Credit crunch crimps money market funds' assets
Updated: 2013-07-04 07:51
By Wu Yiyao in Shanghai (China Daily)
Many investors shifted from MMFs into higher-yielding short-term instruments during the money squeeze in June, said Li Kui, a Shanghai-based fund manager.
Volatile interbank market conditions and tight liquidity have increased pressure on the net asset values of many Chinese MMFs, which are heavily exposed to the interbank markets and short-term bond markets.
The overnight Shanghai interbank offered rate, an average of the rate at which large banks lend among themselves, rose to 5.5 percent on June 25 from 3 percent on May 20, down from a high of 13.4 percent on June 20.

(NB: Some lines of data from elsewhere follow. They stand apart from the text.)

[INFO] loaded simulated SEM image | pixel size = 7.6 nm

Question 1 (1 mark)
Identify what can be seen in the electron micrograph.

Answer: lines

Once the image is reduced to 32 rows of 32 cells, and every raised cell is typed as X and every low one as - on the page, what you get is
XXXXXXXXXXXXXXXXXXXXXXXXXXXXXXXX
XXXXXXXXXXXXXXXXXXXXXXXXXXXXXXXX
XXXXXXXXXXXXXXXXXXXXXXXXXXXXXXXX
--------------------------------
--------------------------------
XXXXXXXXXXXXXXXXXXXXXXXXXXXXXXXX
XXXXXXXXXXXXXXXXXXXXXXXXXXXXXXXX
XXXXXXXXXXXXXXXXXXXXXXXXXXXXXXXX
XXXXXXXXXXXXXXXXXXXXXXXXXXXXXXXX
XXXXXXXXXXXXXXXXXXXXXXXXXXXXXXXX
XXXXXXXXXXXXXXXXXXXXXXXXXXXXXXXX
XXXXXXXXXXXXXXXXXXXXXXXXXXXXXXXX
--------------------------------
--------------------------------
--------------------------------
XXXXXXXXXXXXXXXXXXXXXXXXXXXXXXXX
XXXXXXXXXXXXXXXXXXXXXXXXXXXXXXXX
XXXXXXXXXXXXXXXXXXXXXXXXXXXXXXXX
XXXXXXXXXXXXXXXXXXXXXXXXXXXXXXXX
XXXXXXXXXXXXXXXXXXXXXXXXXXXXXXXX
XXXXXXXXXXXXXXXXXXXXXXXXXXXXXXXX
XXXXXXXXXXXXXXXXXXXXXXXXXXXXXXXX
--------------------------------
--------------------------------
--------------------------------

"Under the circumstances, a seven-day money market fund with an annual yield of four percent has no appeal to investors, and many institutional investors redeemed money market funds to buy other, higher-yield products," said Li.
Analysts said public funds may recover in a couple of months and the worst phase of the liquidity crunch has ended.
They added that capital may flow back into lower-risk products such as MMFs.
"While banks are no longer under great pressure to secure deposits after the reporting season, they may no longer have incentives to offer higher-yield products," said Wu Yinzhou, an analyst with Shanghai-based Fulun Consultancy.
The assets under management of MMFs stabilized after a sharp contraction in June. The funds will gradually regain their appeal for investors, given their intrinsic low risk and high liquidity, said Wu.